I will turn 50 in November of this year, so my project for 2023 will be to watch and review one movie from each year of my life. The only qualification is that it has to be a movie I’ve not reviewed previously.
2014
Top Grossing Movies of 2014:
- Transformers: Age of Extinction
- The Hobbit: The Battle of the Five Armies
- Guardians of the Galaxy
- Maleficent
- The Hunger Games: Mockingjay – Part 1
Best Picture Oscar Nominees and Winners:
- Birdman or (The Unexpected Virtue of Ignorance)
- American Sniper
- Boyhood
- The Grand Budapest Hotel
- The Imitation Game
- Selma
- The Theory of Everything
- Whiplash
Other Movies I’ve Reviewed:
- The Amazing Spider-Man 2
- Barbosa: The Man Who Made Brazil Cry
- Big Hero 6
- Boyhood
- Captain America: The Winter Soldier
- Ceasefire Massacre
- The Day the Series Stopped
- Decoding Desire
- Finding Vivian Maier
- A Girl Walks Home Alone At Night
- Hillsborough
- Interstellar
- It Follows
- The LEGO Movie
- Life Itself
- Maradona ’86
- A Moonless Night
- Muppets Most Wanted
- Mysteries of the Rimet Trophy
- The Myth of Garrincha
- No No: A Dockumentary
- The Opposition
- Paddington
- Searching for Augusta: The Forgotten Angel of Bastogne
- The Second Mother
- Secrets of Underground London
- She’s Beautiful When She’s Angry
- Song of the Sea
- Virunga
- What We Do in the Shadows
Title: The Grand Budapest Hotel
Release Date: March 7, 2014
Director: Wes Anderson
Production Company:Fox Searchlight Pictures | TSG Entertainment | Indian Paintbrush | Studio Babelsberg | American Empirical Pictures
Summary/Review:
The Brattle Theatre is running all of Wes Anderson’s movies and as I only had time for one, I chose Grand Budapest Hotel as the one with the best reputation. I have mixed feelings on the Anderson movies I’ve seen as I really loved Moonrise Kingdom, hated Rushmore, and The Royal Tenenbaums, Fantastic Mr. Fox, and Isle of Dogs all fall somewhere in-between.

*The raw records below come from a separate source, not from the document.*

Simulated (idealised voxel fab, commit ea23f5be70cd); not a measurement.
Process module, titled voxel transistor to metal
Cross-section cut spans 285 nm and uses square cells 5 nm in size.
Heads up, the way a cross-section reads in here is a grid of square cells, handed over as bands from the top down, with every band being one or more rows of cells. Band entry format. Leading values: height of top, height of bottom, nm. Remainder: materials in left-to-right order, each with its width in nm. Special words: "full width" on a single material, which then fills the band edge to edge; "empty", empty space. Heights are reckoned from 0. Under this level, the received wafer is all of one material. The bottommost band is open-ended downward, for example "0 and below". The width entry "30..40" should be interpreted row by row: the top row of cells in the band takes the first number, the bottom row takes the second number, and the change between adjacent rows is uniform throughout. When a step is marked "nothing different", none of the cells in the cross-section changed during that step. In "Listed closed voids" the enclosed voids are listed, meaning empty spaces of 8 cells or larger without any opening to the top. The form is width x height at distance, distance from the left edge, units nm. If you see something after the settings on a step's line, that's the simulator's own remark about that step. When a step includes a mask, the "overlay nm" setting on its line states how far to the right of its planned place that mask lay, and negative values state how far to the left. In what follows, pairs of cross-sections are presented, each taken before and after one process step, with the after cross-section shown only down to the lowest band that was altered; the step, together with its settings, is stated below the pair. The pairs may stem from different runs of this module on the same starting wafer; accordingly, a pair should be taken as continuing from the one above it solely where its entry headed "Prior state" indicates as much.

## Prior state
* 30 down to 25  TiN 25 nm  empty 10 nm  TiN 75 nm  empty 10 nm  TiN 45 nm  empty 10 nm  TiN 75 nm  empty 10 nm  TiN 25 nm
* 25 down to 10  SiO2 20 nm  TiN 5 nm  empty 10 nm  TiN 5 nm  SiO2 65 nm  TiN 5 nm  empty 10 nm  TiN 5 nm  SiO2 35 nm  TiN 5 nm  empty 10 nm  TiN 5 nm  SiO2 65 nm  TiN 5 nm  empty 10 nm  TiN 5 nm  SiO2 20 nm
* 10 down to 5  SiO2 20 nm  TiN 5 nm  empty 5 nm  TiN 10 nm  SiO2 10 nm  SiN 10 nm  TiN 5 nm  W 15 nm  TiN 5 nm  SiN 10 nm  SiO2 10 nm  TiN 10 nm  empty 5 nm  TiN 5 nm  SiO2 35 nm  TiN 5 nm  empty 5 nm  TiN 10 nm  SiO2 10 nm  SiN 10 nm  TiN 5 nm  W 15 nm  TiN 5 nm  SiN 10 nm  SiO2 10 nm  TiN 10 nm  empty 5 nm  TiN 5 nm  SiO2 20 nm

The movie is nested in several framing devices but the main plot takes place at the titular hotel in a fictional Eastern European country in 1932. Monsieur Gustave H. (Ralph Fiennes) is a skilled concierge who befriends and mentors the young lobby boy Zero Moustafa (Tony Revolori). F. Murray Abraham narrates the film as an older Zero. The movie captures the grandness of Golden Age Hollywood films with a story that is homage/parody of spy thrillers, prison escape stories, war movie, and It’s a Mad, Mad, Mad, Mad World/Cannonball Run-style ensemble comedies (there should be a name for that genre).
If it’s hard to describe Grand Budapest Hotel, it’s because I’ve not seen a movie quite like it before, not even in other Wes Anderson movies (although perhaps Jean-Pierre Jeunet could’ve made a movie like this). Fiennes is excellent playing someone who is so studiously refined but can also be disarmingly crude. Revolori is perfect as the straight man that Fiennes plays off of. The main cast also includes Adrien Brody as Gustave’s rival, Willem Dafoe as a hitman, and Saoirse Ronan as Zero’s girlfriend. The ensemble also includes numerous famed actors, some in no more than a cameo but nevertheless significant, including: Tilda Swinton, Edward Norton, Jeff Goldblum, Harvey Keitel, Jude Law, Bill Murray, Jason Schwartzman, and Owen Wilson.
Like all Anderson movies it is beautifully shot, with bold colors and designs. The sets are amazing, particularly the mid-century modern appearance of the decaying Grand Budapest Hotel in the 1960s framing story. The costumes are also brilliant. But all this beauty would just be twee showmanship if not in service of a story. And this story is essentially one of duty, loyalty, and friendship in the time of rising fascism feels timeless and relevant.